Last year’s New Zealand census was “bungled,” “costly,” and “chaotic,” “a digital-first experiment gone wrong,” according to a Newsroom story yesterday.
I didn’t even know the census was on, between no longer watching the broadcast TV news nor getting the newspaper and having an ad-blocker in my web browser. It used to be easy for the government to get its “public service” messages out, but no longer. One of the many ways centralised control is failing in a fractured mediascape.
Statistics New Zealand’s failure to successfully take stock has bothered some but failure to take a census isn’t all bad. Sometimes taking a census is downright sinful.
King David’s pride caused him to perform a census of his people and land. As punishment, God gave King David the choice of famine, war, or plague. David chose the plague and 70,000 people died. Better adjust that headcount downwards. There’s a bullet that Stats NZ has dodged for us.
Twentieth-century censuses are better documented, as evidenced by the 62-page notes section at the back of IBM and the Holocaust. Having accused one of America’s largest corporations of complicity in one of modern history’s greatest crimes, author Edwin Black remains surprisingly un-sued.
Black details how IBM and its German subsidiary helped the Nazi government tabulate census data in order to round up Jews for transportation to concentration camps. The part of the book that most sticks in my mind is what happened during the occupation of France.
Germany is stereotypically efficient and is the sort of place you can imagine being able to run a census. France is more of a knock-off-at-four-thirty-for-drinks type of place.
If you were a European Jew in 1940, this was a critical difference. In places with detailed, organised census records, the Holocaust cost the lives of 90% of the Jewish population. In France it was more like 25%. The shambles of French official statistics saved countless thousands of Jewish lives.

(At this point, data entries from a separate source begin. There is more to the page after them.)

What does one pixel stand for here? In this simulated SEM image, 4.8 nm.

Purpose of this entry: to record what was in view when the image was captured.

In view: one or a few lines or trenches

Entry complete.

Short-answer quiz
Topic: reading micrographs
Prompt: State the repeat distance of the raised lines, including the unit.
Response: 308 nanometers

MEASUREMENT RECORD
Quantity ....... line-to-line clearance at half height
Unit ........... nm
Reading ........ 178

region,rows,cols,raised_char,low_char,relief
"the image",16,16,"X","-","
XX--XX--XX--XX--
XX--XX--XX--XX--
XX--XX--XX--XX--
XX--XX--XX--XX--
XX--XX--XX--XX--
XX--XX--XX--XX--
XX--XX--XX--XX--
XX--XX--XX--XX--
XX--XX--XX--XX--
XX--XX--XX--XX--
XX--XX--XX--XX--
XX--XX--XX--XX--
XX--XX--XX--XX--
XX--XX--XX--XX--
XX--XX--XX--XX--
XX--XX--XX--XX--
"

The one French official who seemed to know how to operate the tabulating machinery, René Carmille, turned out to be working for the Resistance. After a two-year attempt to run a census, his office had neglected to collect the crucial Jewish identity data. It had, however, managed to put together a secret register of 300,000 World War I veterans ready to mobilise for liberation after D-Day.
Capable people are dangerous – you’d better hope they’re on your side. Ineptitude is often the best we can hope for.
Sometimes I worry about all the data that Five Eyes hoovers up from social media and phone records but I’m comforted by the idea that they probably have no idea what they’ve got and, if they did, no idea what to do with it.
No doubt, many people and organisations find census data to be a useful tool and will be upset by the shambolic 2018 census. I am more sanguine. The benefits from a census are small and known. But the costs when things go bad can be extreme. Collecting vast troves of personal data is the sort of activity investors call “picking up pennies in front of a steamroller.”
Trading small, known benefits for unlikely but catastrophic loses eventually leads to ruin. I, for one, cheer on the ineptitude.